According to Texas prosecutors, Baby Holly was surrendered by two barefoot women wearing white robes at an Arizona church shortly around the time of her disappearance. The women claimed to be members of a “nomadic religious group” that believed in separating male and female members, following a vegetarian diet, and not using leather goods. They also indicated that they had previously given up a baby before, in a laundromat.

Investigators believe that, during this time, the group traveled through Arizona, California, and possibly Texas. Webster said there were some sightings and that the women were seen asking for food in the area around Yuma, Arizona, in the early ‘80s.

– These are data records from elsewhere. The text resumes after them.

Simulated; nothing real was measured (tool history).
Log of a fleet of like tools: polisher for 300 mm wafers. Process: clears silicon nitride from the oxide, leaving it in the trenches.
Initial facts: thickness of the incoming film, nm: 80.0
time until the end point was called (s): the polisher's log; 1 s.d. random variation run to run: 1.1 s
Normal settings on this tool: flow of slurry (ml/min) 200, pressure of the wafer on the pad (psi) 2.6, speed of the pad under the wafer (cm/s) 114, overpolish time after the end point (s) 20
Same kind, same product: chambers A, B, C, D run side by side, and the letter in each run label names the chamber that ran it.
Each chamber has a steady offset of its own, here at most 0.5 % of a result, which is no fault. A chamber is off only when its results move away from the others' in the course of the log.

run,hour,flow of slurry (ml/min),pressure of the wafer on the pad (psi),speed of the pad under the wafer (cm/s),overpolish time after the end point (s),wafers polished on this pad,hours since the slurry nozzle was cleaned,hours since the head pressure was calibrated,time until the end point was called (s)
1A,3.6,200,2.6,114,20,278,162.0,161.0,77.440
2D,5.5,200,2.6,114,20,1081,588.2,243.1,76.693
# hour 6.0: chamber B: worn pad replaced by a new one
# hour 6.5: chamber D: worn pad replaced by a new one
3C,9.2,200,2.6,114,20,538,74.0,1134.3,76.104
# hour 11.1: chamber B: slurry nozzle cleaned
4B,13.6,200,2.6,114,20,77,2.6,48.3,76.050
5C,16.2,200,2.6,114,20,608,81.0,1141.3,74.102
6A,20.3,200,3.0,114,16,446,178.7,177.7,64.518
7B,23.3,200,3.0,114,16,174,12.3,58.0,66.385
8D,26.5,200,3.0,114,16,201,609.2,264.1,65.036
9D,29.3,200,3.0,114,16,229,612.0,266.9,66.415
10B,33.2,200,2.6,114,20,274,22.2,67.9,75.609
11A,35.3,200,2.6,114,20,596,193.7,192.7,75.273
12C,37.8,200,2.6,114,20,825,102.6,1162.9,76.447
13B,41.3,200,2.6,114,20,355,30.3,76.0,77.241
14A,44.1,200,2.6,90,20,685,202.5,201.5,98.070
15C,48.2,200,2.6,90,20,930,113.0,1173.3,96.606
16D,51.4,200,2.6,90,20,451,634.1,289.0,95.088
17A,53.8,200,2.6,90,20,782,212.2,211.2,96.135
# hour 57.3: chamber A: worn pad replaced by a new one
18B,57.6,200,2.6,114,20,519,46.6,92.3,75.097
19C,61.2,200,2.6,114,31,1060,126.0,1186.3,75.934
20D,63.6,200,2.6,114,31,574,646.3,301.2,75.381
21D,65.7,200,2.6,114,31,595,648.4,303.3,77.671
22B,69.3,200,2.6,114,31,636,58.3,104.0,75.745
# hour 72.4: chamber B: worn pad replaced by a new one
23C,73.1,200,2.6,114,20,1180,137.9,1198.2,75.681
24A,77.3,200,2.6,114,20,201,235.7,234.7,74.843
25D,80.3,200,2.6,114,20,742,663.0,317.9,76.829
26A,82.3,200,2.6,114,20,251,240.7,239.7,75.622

In December 1980 or January 1981, Webster said, the family of the Clouses received a Los Angeles call from a woman who identified herself as “Sister Susan.” She said the couple had joined their religious order, given up all of their possessions, and no longer desired contact with their families. She also asked for money in exchange for returning the couple’s car to Florida.

The family agreed to meet Sister Susan at the Daytona Race Track — and notified police. Two or three white robed women, and perhaps one man, showed up with the car and were taken into police custody, although there is no record of their detention. The car, a 1978 two-door burgundy colored AMC Concord, belonged to Harold Dean Clouse’s mother, and was the car that the couple had been using at the time of their disappearance.

Their families had last heard from them in October 1980, when they were living in Lewisville, Texas. Authorities believe they were murdered two or three months later in Harris County, Texas.

The family who raised Holly are not suspects in the case, said Webster.

Video of the press conference with Webster.

Members of the Clouse and Linn families, who saw Holly virtually on Tuesday, look forward to meeting her in person very soon, with financial help from the National Center for Missing and Exploited Children.

“To go from hoping to find her to suddenly meeting her less than 8 months later — how miraculous is that?” said her uncle, Les Linn, in a press release from the office of the Texas Attorney General.

“I prayed for more than 40 years for answers,” said Donna Casasanta, Holly’s grandmother.

An aunt, Sherry Linn Green, said that after seeing Holly, she dreamed of her sister, Tina, playing with her baby girl.

“I believe Tina’s finally resting in peace knowing Holly is reuniting with her family,” she said. “That baby was her life.”